In time it transpired Westminster had approved privately of release and publicly attempted to crucify another administration for following its preferred path. In 2010 the independent truth about the banking collapse and scandals of Westminster guided mergers and takeovers began to emerge. Ties between “the City” and “Westminster” were proclaimed. It is likely the surface was hardly scratched.
2011 and now we have phone hacking. These are just a glossary of a few issues where Westminster has requested, or demanded our trust. There have been very many more over the years.
It seems that with every crisis a clarion call for “voter confidence” rings out from some quarter of this privileged and invested [should that read infested] parliament.

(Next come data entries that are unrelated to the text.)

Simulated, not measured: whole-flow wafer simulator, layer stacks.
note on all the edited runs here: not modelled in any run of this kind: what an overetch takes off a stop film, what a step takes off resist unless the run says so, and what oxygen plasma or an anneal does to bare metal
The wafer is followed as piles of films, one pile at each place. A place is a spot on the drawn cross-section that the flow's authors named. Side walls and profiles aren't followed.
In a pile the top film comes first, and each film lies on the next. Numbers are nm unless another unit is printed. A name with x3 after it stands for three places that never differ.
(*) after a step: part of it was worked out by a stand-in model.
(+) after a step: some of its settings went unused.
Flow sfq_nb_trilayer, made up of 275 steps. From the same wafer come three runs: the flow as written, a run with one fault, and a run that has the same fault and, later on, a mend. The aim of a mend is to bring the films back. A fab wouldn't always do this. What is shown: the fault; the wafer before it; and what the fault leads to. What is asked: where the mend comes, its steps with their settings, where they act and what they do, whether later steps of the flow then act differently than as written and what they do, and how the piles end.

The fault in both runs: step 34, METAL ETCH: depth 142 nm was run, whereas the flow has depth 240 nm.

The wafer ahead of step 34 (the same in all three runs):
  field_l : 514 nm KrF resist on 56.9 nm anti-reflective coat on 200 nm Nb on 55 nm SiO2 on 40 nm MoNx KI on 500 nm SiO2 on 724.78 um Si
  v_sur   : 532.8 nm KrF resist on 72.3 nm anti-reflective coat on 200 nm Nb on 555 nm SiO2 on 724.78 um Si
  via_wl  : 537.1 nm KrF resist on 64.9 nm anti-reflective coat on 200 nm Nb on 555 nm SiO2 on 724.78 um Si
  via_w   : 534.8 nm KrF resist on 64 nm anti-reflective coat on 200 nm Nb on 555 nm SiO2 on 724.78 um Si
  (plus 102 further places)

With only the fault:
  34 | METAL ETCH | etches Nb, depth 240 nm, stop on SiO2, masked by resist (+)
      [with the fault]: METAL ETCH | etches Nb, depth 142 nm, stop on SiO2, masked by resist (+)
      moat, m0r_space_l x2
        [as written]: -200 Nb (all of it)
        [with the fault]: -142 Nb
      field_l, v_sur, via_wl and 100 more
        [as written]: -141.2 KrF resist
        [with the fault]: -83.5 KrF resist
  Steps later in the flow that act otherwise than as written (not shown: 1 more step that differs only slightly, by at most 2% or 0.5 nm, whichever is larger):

David Cameron again promised action; yet David Cameron refused to answer valid questions, more than once.
David Cameron – that would be the same David Cameron who promised to “clean house” after the Expenses Scandal refuses to shine the light by expanding the scope of the present enquiry. In his own words “We’ve got to clean up the Westminster Parliament”.
David Cameron, who so promises “respect”, apparently gives much of it to protect insiders, friends, supporters and cronies. This is the appearance Cameron projects – these isles deserve more, so very much more from an elected leader. This is not leadership Mr. Cameron, it is cronyism and cowardice.
With respect to this most recent scandal, David Cameron appears absolutely no different from Ed Miliband, Gordon Brown or countless other ranking officials at Westminster who came before him, or even now sit within those shameful halls. All have direct ties to News International, personal and/or professional. That is unacceptable. That is a hindrance to democracy. No matter who is in government.
If we have learned anything by the examples over the years it is that the halls of power in this often dis-United Kingdom contain revolving doors, where the corrupt support the miscreant and the miscreant supports those in power, yet few appear to support those they were elected to serve.
News International is the latest of many scandals to rock those grimy corridors of power in the heart of London. Sadly it is simply another example of what “restoring the faith of the electorate in parliament” is now held out to be.
David Cameron has apologized – it is not enough. But will the mainstream media demand more, that remains to be seen as the mainstream media itself has many skeletons. This particular exercise in ”shining the light” appears set to enter its darkest closets. Neither party may be able to afford the political or power capitol this might cost.
David Cameron’s apology is not enough, for the simple reason that much of this debacle happened on his watch – he is the prime minister. It is proven he was intimate with Murdoch and principles of the News International empire. Meetings were frequent, parties were attended, it is almost without question that confidences were shared. Cameron refuses to answer fully, truthfully and clearly. Anything else is hypocrisy from Cameron. Ancient nations and democracy both deserve better than that.
David Cameron has stark choices – issue a remit for an independent investigation that is without reproach – perhaps conducted by Holyrood? Or an international body that is completely independent of both the UK media and Westminster. The investigation must be without limitation. He can resign. In reality he should probably do both to preserve the illusion of “right honourable gentlemen”.
Meanwhile those who gave David Cameron their trust, his electorate, are being violated. The already wounded and vulnerable are having more pain inflicted.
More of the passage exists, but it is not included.